But first, there was first the sunrise viewing to be taken in. Basically the sunset in reverse, Uluru transformed from a dark outline into a bright red monolith. Whoever picked the sunrise viewing platform did a horrible job. It was impossible to get entire rock into the picture frame unless I backed up, and then there'd be all these random tourists in my photo. I didn't care too much though. I'm not enthusiastic about sunrises anyways. I prefer sunsets, only because I don't have to wake up at 5:00am to catch them.

Afterwards, Steve took us on a short walk at the base of Uluru and told us some history about the place. Located on aboriginal land, for thousands of years, the Anangu tribe looked after the area. In the 1940s, the sacred place was excised from the aboriginal reservation to be made into a national park. It took years of negotiation, but finally in 1985, the land was returned back to the traditional owners, who in turn leased it back to the government for 99 years.

For aborigines, everything revolves around Tjukurpa. Tjukurpa is Law, and the basis of life. According to Tjukurpa, everything began during Dreamtime, a period in the past where Tjuritja (ancestral beings) roamed the land. Dreamtime stories told of these ancestral beings, such as giant serpents, crossing the desert and fighting fierce battles. The actions of these ancestral beings shaped the world into what it is today.

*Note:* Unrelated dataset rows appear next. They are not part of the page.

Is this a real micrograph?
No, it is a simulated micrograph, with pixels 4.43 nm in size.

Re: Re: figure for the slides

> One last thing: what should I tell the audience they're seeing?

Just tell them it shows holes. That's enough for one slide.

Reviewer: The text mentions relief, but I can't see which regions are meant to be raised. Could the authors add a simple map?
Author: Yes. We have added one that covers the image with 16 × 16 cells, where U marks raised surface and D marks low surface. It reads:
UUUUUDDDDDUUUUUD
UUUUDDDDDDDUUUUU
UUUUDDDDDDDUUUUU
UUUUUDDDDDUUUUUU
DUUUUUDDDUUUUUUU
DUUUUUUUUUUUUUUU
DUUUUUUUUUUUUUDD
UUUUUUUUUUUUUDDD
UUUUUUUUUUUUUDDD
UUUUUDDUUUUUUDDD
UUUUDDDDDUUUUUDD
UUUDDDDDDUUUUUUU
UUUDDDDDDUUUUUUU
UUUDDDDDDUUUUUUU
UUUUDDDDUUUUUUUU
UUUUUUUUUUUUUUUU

"For example, in Australia, the wind blows from west to east, and most sand dune formations reflect that. But there are some areas in the desert where sand dunes appear to be created from nonexistant winds blowing in the other direction. Science has no explanation for this, but ask an aborigine why this is and he'll tell you they are enchanted trails left behind by an ancient serpent that snaked across the desert. And no one can explain why Mt Connor, Uluru, and Kata Tjuta are shaped so differently when they're supposedly part of the same underground mountain range. Dreamtime stories have explanations for all of these."

Steve was a great storyteller and told us some tales that revolved around Uluru.

Flies here are ruthless.

"Science would tell you the dark spots are actually algae and the holes are formed from wind blowing in the rocks for millions of years. But before aborigines knew this, they had their own explanations. Now you may have seen dust devils as we drove along the road yesterday? Aborigines believed that they were evil spirits, and would throw rocks at them to drive them away. There's a story about how a group of aborigine women were resting here when a group of these evil spirits snuck up and cornered them. With nowhere else to run, the women tried to escape by climbing over the top of Uluru. According to the legend, the dust devils chased and killed them. The dark spots here represent the flow of the bloodshed and the holes in the rock are the tracks of the evil spirits as they scaled the rock. Pretty gruesome stuff."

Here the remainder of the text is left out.